Yeah, I'm an 80s child, slamming guitar riffs, long hair, and the whole shot, so I blatantly stole that line from a song I never really liked... But it works for this topic.

Because it really would be cool. What if you had guaranteed delivery, 100% uptime, and were able to sleep at night.

Not all that long ago I was building out a brand new datacenter. It was one of those projects where some genius in the business area thinks that IT is just overhead and they can do it better. I was brought in to set up an actual data center without any deep contact with IT. By the time I left, that theory was gone and the business owner that came up with it was also, but it did give me some interesting experiences.

We never dreamed of 100% uptime. In fact, with all of the dependencies and variables, we doubted the ability to achieve and maintain five nines. We had all of the things the modern data center had (the project had a huge budget) - backup power, redundant servers, multiple paths in and out of the building... But building an aggregation point for the collection of data from six or more full-blown systems with hundreds of thousands of endpoints is a sticky business, even when you don't have some of the (real) overhead associated with deep ties into IT.

The problem is largely one of complexity. You bring in several disparate systems, try to make them all play nice together, and any attempt at controlling how many different platforms you have to support goes out the window. We had systems running on Solaris, AIX, Windows, and Linux, utilizing four different database vendors and apps written in four different languages. It was real-time and near-real-time data collection, so guaranteed uptime was high on our priority list, but how do you guarantee that when none of these systems was developed in-house?

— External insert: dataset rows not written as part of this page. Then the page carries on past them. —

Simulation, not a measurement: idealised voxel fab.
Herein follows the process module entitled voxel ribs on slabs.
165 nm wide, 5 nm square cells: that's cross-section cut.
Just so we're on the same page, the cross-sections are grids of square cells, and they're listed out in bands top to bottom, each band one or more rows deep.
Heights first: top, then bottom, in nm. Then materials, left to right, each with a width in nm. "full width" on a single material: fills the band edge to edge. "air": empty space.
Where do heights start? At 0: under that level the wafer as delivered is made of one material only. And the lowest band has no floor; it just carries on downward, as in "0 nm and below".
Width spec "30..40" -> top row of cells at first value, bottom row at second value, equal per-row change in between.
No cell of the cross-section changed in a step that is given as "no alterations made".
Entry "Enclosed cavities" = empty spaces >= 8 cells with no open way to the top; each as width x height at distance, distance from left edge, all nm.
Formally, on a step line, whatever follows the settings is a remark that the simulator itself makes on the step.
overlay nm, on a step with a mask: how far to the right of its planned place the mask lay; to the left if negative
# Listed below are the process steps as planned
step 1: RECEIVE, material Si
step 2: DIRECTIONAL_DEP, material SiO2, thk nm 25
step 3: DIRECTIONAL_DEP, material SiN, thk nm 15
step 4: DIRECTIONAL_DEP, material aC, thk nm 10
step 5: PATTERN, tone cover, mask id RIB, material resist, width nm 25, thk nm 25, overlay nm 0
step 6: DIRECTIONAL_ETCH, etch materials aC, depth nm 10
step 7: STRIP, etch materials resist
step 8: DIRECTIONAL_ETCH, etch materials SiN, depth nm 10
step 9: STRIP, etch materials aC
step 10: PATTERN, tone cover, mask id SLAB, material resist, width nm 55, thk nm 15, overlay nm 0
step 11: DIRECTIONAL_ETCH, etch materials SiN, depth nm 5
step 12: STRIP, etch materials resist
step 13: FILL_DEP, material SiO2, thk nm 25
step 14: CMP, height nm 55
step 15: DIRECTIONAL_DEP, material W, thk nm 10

In the end, we put a piece of software we developed between users and the disparate systems, and then guaranteed its uptime, so data was always accessible, but we still didn't have guaranteed data collection. For the subsystems that allowed buffering of real time data we had a limited window should things go wrong - but the window was different between systems, and even sometimes between endpoints.

Zip ahead to today. If I were architecting this setup now (I actually didn't spec systems, I just had to deal with them when they arrived), I would throw in GTM and move the redundant backup systems remote. I'd hit up Oracle about Grid to make certain the database didn't just "go down", I'd push the software vendors for active-active failover, and I'd then use LTM to balance the load... And F5 Acopia ARX to present the same file structures to all (non-database) servers. Using an array for the databases would guarantee that they could be brought back online quickly also. Though today I'd still do Fiber Channel, the day is near where even that would go iSCSI - but I'd want 10 gig iSCSI for databases to hit on.

We're not there yet in most organizations, one outage can still pull us below five nines, and a natural disaster or fire can shut us down either partially or completely. But it's coming. You can feel it.

Which means one day you will be able to sleep at night. Now if only it were automated so that it can make incremental adjustments to how your data center runs while you sleep and in the morning you can go in, look over the changes, and actually fix the problem long-term. But that's coming too, you can see the enabling in nearly every area of IT.

To answer the "yes, yes, one day, but when?" question, I'll steal a line from a musician I actually do like. "Don't ask me, I don't know!" but it is actually sooner rather than later, you can feel it.

There will still be freak accidents. Our AIX box's RAID array was populated with DeathStar disks, and we lost a lot of data when three of them went out in a single drawer before the rep could arrive to replace the first, but those types of things are flukes, not regular problems, and with the right technology (available today, like from EqualLogic/Dell), you can even minimize the damage that type of issue can bring about. For that matter, ARX does something similar, distributing the data across multiple arrays so that you have what is, in effect, RAID of RAIDs. I think if you chose the right RAID level, you could create an infinite loop there... ;-).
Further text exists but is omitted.